Published May 21. 2011 09:01AM

First an update from Shelton, Connecticut. Due to overwhelming support from America for the reversal of the overly harsh and in some opinions arbitrary rule that was going to keep James Tate and his two friends from attending the senior prom for asking his date by hanging a paper sign on the outside of his high school, Head Mistress Beth Smith reversed her decision and said such cases in the future will be decided on a case-by-case basis.

If Ms. Smith was not so stubborn, she would not have found herself in the crosshairs of public criticism that almost universally agreed while he should have some type of punishment, a one-day suspension and denial of the prom was way over the top. I, for one, am glad she decided to own up to the error of her ways.

Of course if preacher Harold Camping has his way, this is our final day on earth. Camping has stated that tonight a massive earthquake will ravage the planet starting at 6 p.m. He says this quake will continue from the west coast across the whole globe this evening and tearing apart everything and heralding the return of the Messiah starting the rapture which will last according to Camping until November when the world will end.

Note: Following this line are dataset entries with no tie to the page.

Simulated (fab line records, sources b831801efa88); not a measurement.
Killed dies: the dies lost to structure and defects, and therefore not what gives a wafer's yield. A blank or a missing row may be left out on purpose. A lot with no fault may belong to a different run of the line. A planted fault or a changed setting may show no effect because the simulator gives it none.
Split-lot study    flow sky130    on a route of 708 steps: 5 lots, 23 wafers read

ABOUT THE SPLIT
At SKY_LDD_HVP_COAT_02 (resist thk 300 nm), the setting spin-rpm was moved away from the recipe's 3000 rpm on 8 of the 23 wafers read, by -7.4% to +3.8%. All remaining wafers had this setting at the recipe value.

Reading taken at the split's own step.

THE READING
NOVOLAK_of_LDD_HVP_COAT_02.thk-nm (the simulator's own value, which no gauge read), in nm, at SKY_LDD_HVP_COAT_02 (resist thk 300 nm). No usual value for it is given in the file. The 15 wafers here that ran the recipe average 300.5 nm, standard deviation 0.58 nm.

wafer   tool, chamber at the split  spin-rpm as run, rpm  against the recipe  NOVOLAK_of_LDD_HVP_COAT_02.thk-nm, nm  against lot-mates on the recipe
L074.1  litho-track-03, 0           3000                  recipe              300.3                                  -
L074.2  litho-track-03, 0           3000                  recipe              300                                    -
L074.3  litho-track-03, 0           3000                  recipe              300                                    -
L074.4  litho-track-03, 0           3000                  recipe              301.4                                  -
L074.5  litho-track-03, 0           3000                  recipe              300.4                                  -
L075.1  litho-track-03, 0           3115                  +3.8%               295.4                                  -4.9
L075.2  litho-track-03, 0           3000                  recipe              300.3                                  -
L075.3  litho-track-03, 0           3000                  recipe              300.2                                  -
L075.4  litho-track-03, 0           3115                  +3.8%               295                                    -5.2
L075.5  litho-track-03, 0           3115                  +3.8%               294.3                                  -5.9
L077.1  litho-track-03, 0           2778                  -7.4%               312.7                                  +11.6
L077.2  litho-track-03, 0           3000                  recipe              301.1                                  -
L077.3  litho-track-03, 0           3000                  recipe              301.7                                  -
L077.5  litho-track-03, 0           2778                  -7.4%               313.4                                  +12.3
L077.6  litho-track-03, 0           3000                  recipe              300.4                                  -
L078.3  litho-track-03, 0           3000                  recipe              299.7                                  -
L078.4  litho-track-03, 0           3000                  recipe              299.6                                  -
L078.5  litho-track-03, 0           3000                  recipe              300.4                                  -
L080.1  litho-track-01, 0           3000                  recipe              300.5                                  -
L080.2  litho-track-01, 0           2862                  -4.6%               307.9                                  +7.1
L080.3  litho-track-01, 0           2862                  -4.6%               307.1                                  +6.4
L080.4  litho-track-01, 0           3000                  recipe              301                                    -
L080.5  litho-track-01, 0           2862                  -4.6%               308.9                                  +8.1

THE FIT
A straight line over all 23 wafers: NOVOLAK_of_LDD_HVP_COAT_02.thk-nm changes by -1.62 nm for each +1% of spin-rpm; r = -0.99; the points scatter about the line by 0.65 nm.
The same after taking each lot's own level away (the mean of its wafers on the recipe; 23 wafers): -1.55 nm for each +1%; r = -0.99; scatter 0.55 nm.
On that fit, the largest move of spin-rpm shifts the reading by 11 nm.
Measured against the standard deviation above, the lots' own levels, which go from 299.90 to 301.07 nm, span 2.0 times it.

Before we all get too upset, we should remember that this is not the first time Harold Camping decided Jesus was returning to Earth. Camping's first apocalyptic prediction occurred after he left his church in 1988 to devote his time to directly teaching his Biblical doctrine. Around that time, he dated the second coming to September 1994, but he acknowledged he could "be wrong" and hedged by saying it could also be 2011.

When September 1994 came and went, Camping eventually settled on 2011 and reformulated his predication that the rapture will occur in 2011. From what I can determine, his belief of this comes from his formulation of time based on Biblical interpretation. In brief God told Noah in seven days to load the ark.

Camping said this seven days speaks to all of us as well especially when coupled with a statement found in the New Testament (2 Peter 3:6-8) that chastises believers that in God's eyes a day is a thousand years and a thousand years but a day.

Through some creative counting and assumptions regarding how lineages were measured and time was represented, Camping set the creation at 11,013 years. He provides several milestones in his book "Adam When" but the most significant is the flood from his calculations occurred on 4990 BC and the seven day prophecy meant the world would also end 7000 years from the flood. If we move forward 7000 years from 4990 BC, that places us in 2010, however because there is no year zero, the date becomes 2011.

How did Camping decide May 21st? He points out that Noah was told the flood would begin on the 17th day of the second month of the Hebrew year which was the day he closed the ark. The 17th day of the second month of the Hebrew calendar according to Camping is May 21st which is the day he claims the rapture will begin and the door of Heaven will be closed to non-believers.

One major criticism in his timeline though is he claims there will be a final tribulation in the church which began on May 22, 1988 and ended today the day before Pentecost. Pentecost is the birthday of the church which was 50 days after Christ ascended. Camping placed his crucifixion on Friday, April 1st of AD 33 which means Pentecost occurred on May 21st of that year. Through all of this math, Camping arrived at the rapture occurring today.

One issue with Camping's timeline that critics point out is 1988 is the year he left the church and he is accused of date setting to match that time with his timeline.

Also, Camping is not the first person to predict the end of the world. The followers of Conrad Beissel who founded the Ephrata Cloister just south west of here believed the world was going to end in the 1700s. Hal Lindsey predicted the earth would end by 1988 which coincidentally is when Camping said God would leave the church ending the Church Age. Who can forget the tragic suicides of the Heaven's Gate followers who believed the world would end in 1997 as Hale-Bopp approached? And now, today.

Coast to Coast host George Noory issued an open invitation to Camping or any of his followers to appear on the show on Monday night to talk about what happened tonight, but none have accepted the invitation. Tongue-in-cheek Noory noted that Camping sent the show a donation flyer offering the opportunity to make installment offerings to his church in April, an offer Noory thought was strange if he truly believed his sermonizing.

Of course there are two things we can count on if we are still here tomorrow. One, there is always the Mayan calendar ending next year to experience this all again, and second if anyone is leaving and I happen to still be here, can I have your stuff? Just drop me a note leaving all your worldly possessions to me. I will take good care of them.

But seriously, I'm sure I will see everyone, including a sad Camping, tomorrow.